It may surprise some that I am actually inclined to be a rather “easy,” forgiving instructor. Although students definitely have to do the work to earn an A in the course, I am more concerned with them learning and applying principles of pedagogy and design, as well as big-picture technological knowledge. This is my aim even if they do not get it right the first time.
Influenced by Schimmer’s persuasive essay, I got rid of late penalties in Spring 2018, as well not requiring attendance. In some ways this backfired, as attendance was low on several meetings, which leads to students not submitting assignments that follow the instructions, even though they are all posted online. Also, many students waited until pretty late to do a big chunk of the work, although not having late penalties also seems to inspire just as many students to work ahead and finish the course early!

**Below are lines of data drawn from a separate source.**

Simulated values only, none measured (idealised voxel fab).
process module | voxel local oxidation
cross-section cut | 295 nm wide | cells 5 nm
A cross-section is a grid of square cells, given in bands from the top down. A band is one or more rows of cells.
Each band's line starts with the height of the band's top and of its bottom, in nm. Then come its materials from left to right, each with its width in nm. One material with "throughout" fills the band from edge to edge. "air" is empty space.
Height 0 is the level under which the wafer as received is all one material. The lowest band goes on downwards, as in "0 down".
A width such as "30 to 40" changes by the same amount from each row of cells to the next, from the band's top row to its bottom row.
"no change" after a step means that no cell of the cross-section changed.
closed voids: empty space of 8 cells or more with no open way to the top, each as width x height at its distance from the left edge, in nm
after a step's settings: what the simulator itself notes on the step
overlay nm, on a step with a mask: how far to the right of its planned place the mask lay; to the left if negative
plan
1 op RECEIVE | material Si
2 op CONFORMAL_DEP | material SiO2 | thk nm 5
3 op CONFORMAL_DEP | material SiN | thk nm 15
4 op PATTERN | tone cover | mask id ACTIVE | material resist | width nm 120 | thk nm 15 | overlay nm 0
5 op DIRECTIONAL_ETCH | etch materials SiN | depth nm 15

My rationale for not taking attendance is probably as trite as the rationales for requiring it. College students are usually adults and preservice teachers, especially, should demonstrate self-regulation. I am actually quite hard on myself so when I see students not attending or leaving early, I chalk it up to failure on my part to capture their attention or teach them something useful. However, in some ways a course like this does not necessarily need F2F meetings, and in fact, the students who attend religiously tend to be the ones who follow directions and put in more effort anyway. This makes grading hard, as submissions from non-attending students often require revisions, not just because they did not come to class, but because they approach their studies differently.
We do have a textbook on technology, with quizzes and an exam derived from the publisher’s test bank, but like with many mixed-mode and online courses, these are delivered unproctored through the LMS. I feel it necessary to explicitly instruct the students that the assessments are open-book. Sure, I could say they are closed-book, but in a way this penalizes honest students with no repercussions for those who reference the web or textbook. I could also offer no guidance on the issue, but this results in the same problem. At the same time, there is a time limit of 1–2 minutes per question (on average), so studying in advance is advised.
As a specialist in financial issues, I am abundantly aware of the costs that college students incur. Although not widespread, a few students fail each semester due to disappearing—they do not participate, respond to messages, nor withdraw from the course. This is disappointing and quite negative. I partly summed this up in this excerpt from an announcement to students late in the Spring 2018 semester:
Please do what you can to take the quizzes/exam and submit assignments, even if they are suboptimal, as it is a shame to leave these points on the table. Even if you are leaving college, it is better to have a higher grade as your grade point average (GPA) will follow you throughout your undergraduate studies if you return to college later, and will be a factor in graduate school admissions if you complete a 4-year degree in the future and apply for a Master’s, doctoral, or specialist degree program.
Another big issue is that these students may have student loans to repay, sans degree or even course credit. Like with damaged credit, failing courses is, in many ways, worse than having a blank college transcript. I, too, had problems getting through my undergraduate studies that damaged my GPA, and I only got to “reset” my GPA in graduate school. I think there are underlying psychological issues here… I speculate that students who are far behind on a course hesitate to even open the LMS or their email out of feelings of shame or regret. In the long run, this may be more damaging than having done the work in a “tough” class like physics, yet failing due to getting the steps and answers wrong.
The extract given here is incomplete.